Sunday, 28 July 2019

Daemon's Return

La Belle Sauvage, Philip Pullman

It's been years since I read Pullman's spectacularly imaginative trilogy, His Dark Materials, but it's still as memorable as ever. With its parallel, if familiar, universes, clever reworking of dark matter, epic (humanist) good vs. (religious) evil narrative, and it's unforgettable daemons, it's not a work that ever quite leaves you. Like The Lord of the Rings, its first world-building volume is its best, and like TLofR, it builds to a satisfying climactic good-vs.-evil showdown. But with less songs, thankfully.
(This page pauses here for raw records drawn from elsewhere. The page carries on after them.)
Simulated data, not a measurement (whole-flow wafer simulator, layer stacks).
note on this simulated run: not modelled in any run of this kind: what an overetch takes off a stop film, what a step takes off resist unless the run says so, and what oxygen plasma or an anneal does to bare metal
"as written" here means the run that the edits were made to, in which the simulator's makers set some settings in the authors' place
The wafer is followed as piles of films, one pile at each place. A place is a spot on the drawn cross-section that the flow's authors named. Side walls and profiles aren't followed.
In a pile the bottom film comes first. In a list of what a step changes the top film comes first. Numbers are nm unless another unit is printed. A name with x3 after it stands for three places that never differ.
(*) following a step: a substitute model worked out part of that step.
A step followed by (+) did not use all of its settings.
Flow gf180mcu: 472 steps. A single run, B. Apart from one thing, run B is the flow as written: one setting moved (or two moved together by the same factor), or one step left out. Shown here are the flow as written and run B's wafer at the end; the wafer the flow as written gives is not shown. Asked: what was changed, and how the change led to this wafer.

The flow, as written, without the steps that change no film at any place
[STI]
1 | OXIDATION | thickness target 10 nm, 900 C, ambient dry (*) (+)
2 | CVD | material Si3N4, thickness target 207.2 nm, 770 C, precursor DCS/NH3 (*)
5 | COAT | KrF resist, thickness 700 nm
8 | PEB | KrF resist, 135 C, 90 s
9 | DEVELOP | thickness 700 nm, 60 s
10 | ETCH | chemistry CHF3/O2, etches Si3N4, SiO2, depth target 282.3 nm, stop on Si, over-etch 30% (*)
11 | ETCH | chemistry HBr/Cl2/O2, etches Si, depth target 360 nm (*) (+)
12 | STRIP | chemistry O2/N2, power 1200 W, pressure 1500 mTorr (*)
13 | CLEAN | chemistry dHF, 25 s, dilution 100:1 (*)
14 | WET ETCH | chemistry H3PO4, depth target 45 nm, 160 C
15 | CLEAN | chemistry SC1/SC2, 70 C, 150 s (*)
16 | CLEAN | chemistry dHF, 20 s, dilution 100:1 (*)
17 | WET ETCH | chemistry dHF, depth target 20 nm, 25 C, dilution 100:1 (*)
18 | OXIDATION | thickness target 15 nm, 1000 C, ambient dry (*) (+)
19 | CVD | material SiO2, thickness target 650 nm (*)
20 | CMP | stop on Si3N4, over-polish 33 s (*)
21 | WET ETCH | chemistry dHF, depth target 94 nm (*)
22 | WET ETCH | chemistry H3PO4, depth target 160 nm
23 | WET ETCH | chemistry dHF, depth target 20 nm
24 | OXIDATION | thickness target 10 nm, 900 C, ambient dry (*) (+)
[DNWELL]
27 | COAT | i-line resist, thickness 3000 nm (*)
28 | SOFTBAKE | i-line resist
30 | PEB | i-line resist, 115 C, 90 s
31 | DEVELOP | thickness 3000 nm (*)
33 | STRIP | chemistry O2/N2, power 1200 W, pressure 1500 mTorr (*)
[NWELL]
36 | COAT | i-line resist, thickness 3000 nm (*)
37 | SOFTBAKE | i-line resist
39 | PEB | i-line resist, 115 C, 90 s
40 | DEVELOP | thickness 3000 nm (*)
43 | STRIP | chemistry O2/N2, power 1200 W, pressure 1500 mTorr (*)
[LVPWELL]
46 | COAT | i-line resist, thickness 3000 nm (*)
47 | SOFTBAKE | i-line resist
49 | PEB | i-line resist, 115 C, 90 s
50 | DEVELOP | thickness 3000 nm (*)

So, it was with some trepidation that I picked up the first volume of a planned successor trilogy. But I needn't have worried - Pullman is as sure-footed as ever, and pulls off a great read even where the main destination of the tale is already known.

Set in "Lyra's Oxford", the version of Oxford in the parallel universe that kicks off Pullman's original trilogy, it centres around the everyday life of Malcolm, son of a publican. Into his life comes baby Lyra, entrusted in mysterious circumstances to a local convent where Malcolm performs odd-jobs. Her arrival sparks interest from both the Magisterium, the ecclesiastical wrong-uns of Pullman's universe, as well as Lyra's somehow distant father, Lord Asriel. Skirmishes between these forces steadily spill into Malcolm's world, ultimately forcing him to rescue Lyra in the face of an epic flood, and sending him and Lyra on a strange journey among the other forces underlying the world.

This latter journey is the only weak spot in what's otherwise a greatly enjoyable tale, and then only because it's arguably a tad too fantastical when set against the rest of the book (which is, of course, saying something). In every other way, La Belle Sauvage satisfies - it fleshes out Lyra's Oxford, and the daily life and politics within it, more completely; it makes Pullman's daemons even more intriguing; it gives the reader some enjoyable tradecraft when Malcolm becomes something of a spy; and it slowly and gently transforms Malcolm's ambivalent relationship with Alice, a seemingly surly girl working at his parents' pub, as they are swept down river with Lyra and forced to become her guardians. Also, while it shares HDM's antipathy to organised religion, here it presents religious characters who are genuinely good, principally the nuns, alongside non-religious ones who are not, making for a more nuanced and less antagonistic relationship with faith.

So, all for the good. Although making the down-river drift of Malcolm's canoe, La Belle Sauvage, a little less jarringly otherworldly might have made it even better for this reader.

In passing, amusingly, and echoing a joke made in the book, my phone autocorrects "La Belle Sauvage" to "La Belle Sausage".